2 minutes to read
Sometimes, an idea or tool comes along that is so powerful, that you find yourself going back to it over and over.
The theory of constraints is one such idea. According to this theory, every system has a constraint or bottleneck, if you like, which when cleared will result in the entire system advancing in throughput.
One of the corollaries to the idea is that wherever there is a constraint, it will most likely be working at 100% capacity.
For example, say there is a software development business. Sales have plateaued and the sales pipeline looks lean.

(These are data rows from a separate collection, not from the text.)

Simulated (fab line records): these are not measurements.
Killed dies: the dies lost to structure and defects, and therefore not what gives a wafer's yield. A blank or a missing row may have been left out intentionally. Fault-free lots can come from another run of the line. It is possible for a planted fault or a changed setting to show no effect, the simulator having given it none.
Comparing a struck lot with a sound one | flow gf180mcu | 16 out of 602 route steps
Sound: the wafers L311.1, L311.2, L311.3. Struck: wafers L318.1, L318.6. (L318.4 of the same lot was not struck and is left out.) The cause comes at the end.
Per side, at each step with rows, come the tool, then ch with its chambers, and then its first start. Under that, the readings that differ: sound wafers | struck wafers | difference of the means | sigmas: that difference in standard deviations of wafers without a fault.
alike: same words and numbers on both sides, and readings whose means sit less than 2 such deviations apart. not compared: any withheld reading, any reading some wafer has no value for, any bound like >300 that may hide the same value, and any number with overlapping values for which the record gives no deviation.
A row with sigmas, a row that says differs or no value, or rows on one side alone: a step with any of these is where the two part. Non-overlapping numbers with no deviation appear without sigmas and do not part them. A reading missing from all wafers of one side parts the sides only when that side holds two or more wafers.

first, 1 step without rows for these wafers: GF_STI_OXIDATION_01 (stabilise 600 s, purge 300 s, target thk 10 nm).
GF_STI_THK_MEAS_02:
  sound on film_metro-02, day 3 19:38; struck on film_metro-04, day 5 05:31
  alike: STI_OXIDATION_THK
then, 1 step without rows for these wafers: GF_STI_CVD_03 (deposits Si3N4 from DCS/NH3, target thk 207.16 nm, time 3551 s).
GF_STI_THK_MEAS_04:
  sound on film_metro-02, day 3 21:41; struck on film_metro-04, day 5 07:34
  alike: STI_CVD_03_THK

On the other hand, the developers are working at full capacity and team leaders are also expected to carry out pre-sales activity such as carry out quotations, engage with prospects for pre-sales meetings, and write proposals.
Sales revenue swings from feast to famine as the pipeline work is fulfilled and the developers scramble to service prospects and write proposals, then once some sales success is achieved they go back to development activity, neglecting pre-sales work again.
Management, who are the developers, is disappointed with Sales because the gaps in the sales pipeline keep appearing. Sales is frustrated with Management because they are unable to respond quickly when they are needed to provide technical input for pre-sales, quotations and proposals.
Can you spot the constraint or bottleneck?
Bottlenecks can come in all sorts of shapes and forms. It can be any operational area of the business.